As a professional this project has helped build the capacity of teaching staff and managers on quality delivery of curriculum to address the critical needs of food and nutrition.

How did you become involved?
We responded to the call by EDULINK. I was involved in the development of the ideas based on my many years’ experience in project management and teaching in the University.

The Project and your role?
I carried out a survey to determine the level of preparedness of various Universities teaching agriculture in Eastern Kenya namely Meru, Chuka, Karatina, Embu, Pwani and SEKU. I also attended various workshops in Uganda, Kenya, Zimbambe and Italy to share ideas and experiences of teaching agriculture effectively. I also reviewed a postharvest postgraduate curriculum as well as some teaching manuals. In SEKU I helped to set up a model teaching laboratory and a greenhouse.

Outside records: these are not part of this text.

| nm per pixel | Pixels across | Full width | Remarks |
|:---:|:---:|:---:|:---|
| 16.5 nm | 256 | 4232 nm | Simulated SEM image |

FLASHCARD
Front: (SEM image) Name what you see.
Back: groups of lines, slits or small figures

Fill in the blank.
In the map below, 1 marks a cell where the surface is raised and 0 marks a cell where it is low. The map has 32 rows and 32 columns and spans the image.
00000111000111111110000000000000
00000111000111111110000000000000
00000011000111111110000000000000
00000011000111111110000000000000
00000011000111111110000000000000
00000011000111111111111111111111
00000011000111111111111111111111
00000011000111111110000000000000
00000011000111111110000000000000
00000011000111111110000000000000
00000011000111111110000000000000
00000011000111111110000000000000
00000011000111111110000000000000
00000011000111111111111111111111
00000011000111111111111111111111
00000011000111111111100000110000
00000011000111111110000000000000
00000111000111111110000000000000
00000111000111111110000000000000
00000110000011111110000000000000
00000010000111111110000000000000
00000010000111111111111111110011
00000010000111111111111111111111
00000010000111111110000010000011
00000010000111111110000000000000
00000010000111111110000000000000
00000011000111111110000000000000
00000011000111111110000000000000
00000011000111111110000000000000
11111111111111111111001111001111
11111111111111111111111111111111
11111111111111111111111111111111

What advantages does working with international partners bring?
Engagement with the EU HE institutions in this project has helped to build capacity of ESA institutions especially in emerging areas of scientific research and management of research grants.
The fact that this project involved south-south and south-north partnership meant that there was a lot of learning and sharing of experience which lead to further collaborations and building capacity of staff and students. For us to fight food and nutritional deficiencies, more research, sensitisation and capacity building is still needed to make agriculture a key discipline in our Universities.

What are your expectations from the results?
The project has helped to create awareness on the quality of teaching in the universities of the region and especially regarding the materials and equipment required to effectively teach agriculture and associated disciplines. Through the project we also obtained feedback from the students and as a result were able to engage the management of selected universities to sensitize them on the level of teaching agriculture in the Universities. This sensitization has enabled some of the Universities to invest in the teaching of agriculture and related fields.

Have you identified any impact to date?
Through the experiences gained, I have changed my way of teaching to make it more practical and issue based which the students are likely to encounter in the field. The sensitization programmes we conducted aimed at faculties of agriculture and management has improved the attention and resources that agriculture is being given at the participating universities. A draft postgraduate in postharvest technology has been developed as well as teaching manuals in various disciplines. We have developed teaching facilities and through the technical visits, a lot of experience in research management has been achieved and is now being implemented.